In Formal Ethics Opinion 5 (July 25, 2014), the North Carolina State Bar addressed a lawyer’s obligation to advise a civil client about social media use. It concludes that a lawyer must provide advice about information on social media if the postings are relevant to the client’s representation. Further, it permits a lawyer to advise a client to take down information on social media—but only if removal does not amount to spoliation of evidence and is not otherwise illegal. The opinion answers the following principal questions.

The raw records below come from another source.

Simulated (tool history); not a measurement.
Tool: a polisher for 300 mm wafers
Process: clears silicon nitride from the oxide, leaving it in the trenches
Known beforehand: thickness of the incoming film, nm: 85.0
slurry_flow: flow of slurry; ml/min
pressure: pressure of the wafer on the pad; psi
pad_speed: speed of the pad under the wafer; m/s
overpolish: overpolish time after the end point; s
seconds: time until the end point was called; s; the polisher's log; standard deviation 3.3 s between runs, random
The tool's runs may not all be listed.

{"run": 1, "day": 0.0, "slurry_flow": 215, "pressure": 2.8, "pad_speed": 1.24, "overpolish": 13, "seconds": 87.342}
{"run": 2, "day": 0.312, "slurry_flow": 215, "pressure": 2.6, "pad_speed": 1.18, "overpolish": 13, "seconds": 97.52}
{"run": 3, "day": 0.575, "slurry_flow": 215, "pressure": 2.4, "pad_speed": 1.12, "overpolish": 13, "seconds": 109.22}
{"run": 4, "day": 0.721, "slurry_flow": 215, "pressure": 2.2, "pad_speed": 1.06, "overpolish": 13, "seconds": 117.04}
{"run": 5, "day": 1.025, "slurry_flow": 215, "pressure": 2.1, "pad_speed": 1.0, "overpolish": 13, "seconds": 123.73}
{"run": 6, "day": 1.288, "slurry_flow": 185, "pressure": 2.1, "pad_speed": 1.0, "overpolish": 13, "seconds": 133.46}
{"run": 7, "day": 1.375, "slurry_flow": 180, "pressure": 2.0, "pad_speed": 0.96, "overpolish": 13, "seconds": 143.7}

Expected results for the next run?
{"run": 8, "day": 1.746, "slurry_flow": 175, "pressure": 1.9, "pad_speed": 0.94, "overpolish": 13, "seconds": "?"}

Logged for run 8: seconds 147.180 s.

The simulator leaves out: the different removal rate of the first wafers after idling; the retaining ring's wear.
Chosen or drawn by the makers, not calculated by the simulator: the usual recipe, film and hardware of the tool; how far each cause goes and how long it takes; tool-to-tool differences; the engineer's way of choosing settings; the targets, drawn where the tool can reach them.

First, may a lawyer advise a client about the legal implications of the social media postings and coach the client on what should and should not be shared on social media? Model Rules of Professional Conduct 1.1 and 1.3, which require a lawyer to provide competent and diligent representation, suggest that a lawyer must have knowledge of social media and an understanding of how it may impact the client’s case. As a result, a lawyer should advise the lawyer’s client, both before and after the suit is filed, of the legal ramifications of existing posts, future posts, and third-party comments.
Second, may a lawyer instruct a client to remove postings on social media either before or after the filing of a suit? Model Rule 1.2(d) prohibits a lawyer from counseling or assisting a client to engage in conduct that the lawyer knows is criminal or fraudulent. Considering this, a lawyer must consult the law of spoliation and obstruction of justice before counseling a client to take down social media posts. If removal of posts does not constitute spoliation and is not otherwise illegal, the lawyer may instruct the client to remove existing posts. When there is potential that removal of the posts would constitute spoliation, the lawyer must advise the client to preserve the posts on a memory device, and the lawyer may take possession of the material to ensure its preservation.
Third, may a lawyer instruct a client to change security and privacy settings on social media pages to the highest level of restricted access? The opinion concludes that, if such advice is not in violation of a law or court order, the lawyer may instruct the client to change these settings both before and after the suit is filed.
Louisiana Rules of Professional Conduct 1.1, 1.3, and 1.2(d) are substantially similar to the corresponding ABA Model Rules. As a result, this North Carolina opinion should provide helpful guidance to lawyers in Louisiana.